Good use of BATCH statement

How to use a BATCH statement.

Batch operations can be beneficial. See these examples below to see a good use of BATCH. The examples below use the following table cyclist_expenses:
cqlsh> CREATE TABLE cycling.cyclist_expenses ( 
  cyclist_name text, 
  balance float STATIC, 
  expense_id int, 
  amount float, 
  description text, 
  paid boolean, 
  PRIMARY KEY (cyclist_name, expense_id) 
);
Note that balance is STATIC.

Procedure

Single partition batch

  • The first INSERT in the BATCH statement sets the balance to zero. The next two statements insert an expense_id and change the balance value. All the INSERT and UPDATE statements in this batch write to the same partition, keeping the latency of the write operation low.
    cqlsh> BEGIN BATCH
      INSERT INTO cycling.cyclist_expenses (cyclist_name, balance) VALUES ('Vera ADRIAN', 0) IF NOT EXISTS;
      INSERT INTO cycling.cyclist_expenses (cyclist_name, expense_id, amount, description, paid) VALUES ('Vera ADRIAN', 1, 7.95, 'Breakfast', false);
      APPLY BATCH;

    This batching example includes conditional updates combined with using static columns. Recall that single partition batches are not logged.

    Note: It would be reasonable to expect that an UPDATE to the balance could be included in this BATCH statement:
    cqlsh> UPDATE cycling.cyclist_expenses SET balance = -7.95 WHERE cyclist_name = 'Vera ADRIAN' IF balance = 0;
    
    However, it is important to understand that all the statements processed in a BATCH statement timestamp the records with the same value. The operations may not perform in the order listed in the BATCH statement. The UPDATE might be processed BEFORE the first INSERT that sets the balance value to zero, allowing the conditional to be met.

    An acknowledgement of a batch statement is returned if the batch operation is successful.


    The resulting table will only have one record so far.
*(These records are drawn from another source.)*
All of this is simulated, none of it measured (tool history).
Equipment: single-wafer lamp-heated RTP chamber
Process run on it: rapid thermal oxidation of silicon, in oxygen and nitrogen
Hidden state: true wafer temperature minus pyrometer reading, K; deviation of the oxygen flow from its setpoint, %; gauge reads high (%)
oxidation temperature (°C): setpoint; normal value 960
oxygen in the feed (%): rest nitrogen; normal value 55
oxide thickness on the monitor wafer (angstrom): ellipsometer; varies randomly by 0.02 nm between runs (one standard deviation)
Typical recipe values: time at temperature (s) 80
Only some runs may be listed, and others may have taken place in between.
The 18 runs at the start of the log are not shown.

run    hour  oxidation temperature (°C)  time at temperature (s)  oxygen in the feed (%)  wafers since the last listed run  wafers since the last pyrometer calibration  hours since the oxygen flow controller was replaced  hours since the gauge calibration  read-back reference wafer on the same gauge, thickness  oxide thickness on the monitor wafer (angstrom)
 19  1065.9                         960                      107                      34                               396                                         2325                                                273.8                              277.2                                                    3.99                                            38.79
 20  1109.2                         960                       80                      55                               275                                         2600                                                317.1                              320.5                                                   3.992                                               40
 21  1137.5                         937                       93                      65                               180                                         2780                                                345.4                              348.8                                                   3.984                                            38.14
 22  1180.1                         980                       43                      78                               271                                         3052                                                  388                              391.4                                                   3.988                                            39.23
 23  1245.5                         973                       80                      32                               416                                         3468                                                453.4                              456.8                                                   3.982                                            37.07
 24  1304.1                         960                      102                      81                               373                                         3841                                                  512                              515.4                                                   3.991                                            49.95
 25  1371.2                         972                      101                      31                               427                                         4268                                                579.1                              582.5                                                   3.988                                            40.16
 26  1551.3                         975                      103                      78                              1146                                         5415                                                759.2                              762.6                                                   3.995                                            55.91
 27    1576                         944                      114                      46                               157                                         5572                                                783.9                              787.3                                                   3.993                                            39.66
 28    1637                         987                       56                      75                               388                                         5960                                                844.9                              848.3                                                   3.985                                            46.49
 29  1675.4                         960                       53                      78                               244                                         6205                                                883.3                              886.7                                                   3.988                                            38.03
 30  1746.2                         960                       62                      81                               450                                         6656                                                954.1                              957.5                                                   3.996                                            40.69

  • The balance can be adjusted separately with an UPDATE statement. Now the balance will reflect that breakfast was unpaid.
    cqlsh> UPDATE cycling.cyclist_expenses SET balance = -7.95 WHERE cyclist_name = 'Vera ADRIAN' IF balance = 0;


  • The table cyclist_expenses stores records about each purchase by a cyclist and includes the running balance of all the cyclist's purchases. Because the balance is static, all purchase records for a cyclist have the same running balance. This BATCH statement inserts expenses for two more meals changes the balance to reflect that breakfast and dinner were unpaid.
    cqlsh> BEGIN BATCH
    INSERT INTO cycling.cyclist_expenses (cyclist_name, expense_id, amount, description, paid) VALUES ('Vera ADRIAN', 2, 13.44, 'Lunch', true);
    INSERT INTO cycling.cyclist_expenses (cyclist_name, expense_id, amount, description, paid) VALUES ('Vera ADRIAN', 3, 25.00, 'Dinner', false);
    UPDATE cycling.cyclist_expenses SET balance = -32.95 WHERE cyclist_name = 'Vera ADRIAN' IF balance = -7.95;
    APPLY BATCH;


  • Finally, the cyclist pays off all outstanding bills and the balance of the account goes to zero.
    cqlsh> BEGIN BATCH
    UPDATE cycling.cyclist_expenses SET balance = 0 WHERE cyclist_name = 'Vera ADRIAN' IF balance = -32.95;
    UPDATE cycling.cyclist_expenses SET paid = true WHERE cyclist_name = 'Vera ADRIAN' AND expense_id = 1 IF paid = false;
    UPDATE cycling.cyclist_expenses SET paid = true WHERE cyclist_name = 'Vera ADRIAN' AND expense_id = 3 IF paid = false;
    APPLY BATCH;


    Because the column is static, you can provide only the partition key when updating the data. To update a non-static column, you would also have to provide a clustering key. Using batched conditional updates, you can maintain a running balance. If the balance were stored in a separate table, maintaining a running balance would not be possible because a batch having conditional updates cannot span multiple partitions.

Multiple partition logged batch

  • A classic example for using BATCH for a multiple partition insert involves writing the same data to two related tables:
    cqlsh> BEGIN LOGGED BATCH
    INSERT INTO cycling.cyclist_names (cyclist_name, race_id) VALUES ('Vera ADRIAN', 100);
    INSERT INTO cycling.cyclist_by_id (race_id, cyclist_name) VALUES (100, 'Vera ADRIAN');
    APPLY BATCH;
    Here, it is important that the same data is written to both tables to keep them in synchronization. Another common use for this batch operation is updating usernames and passwords.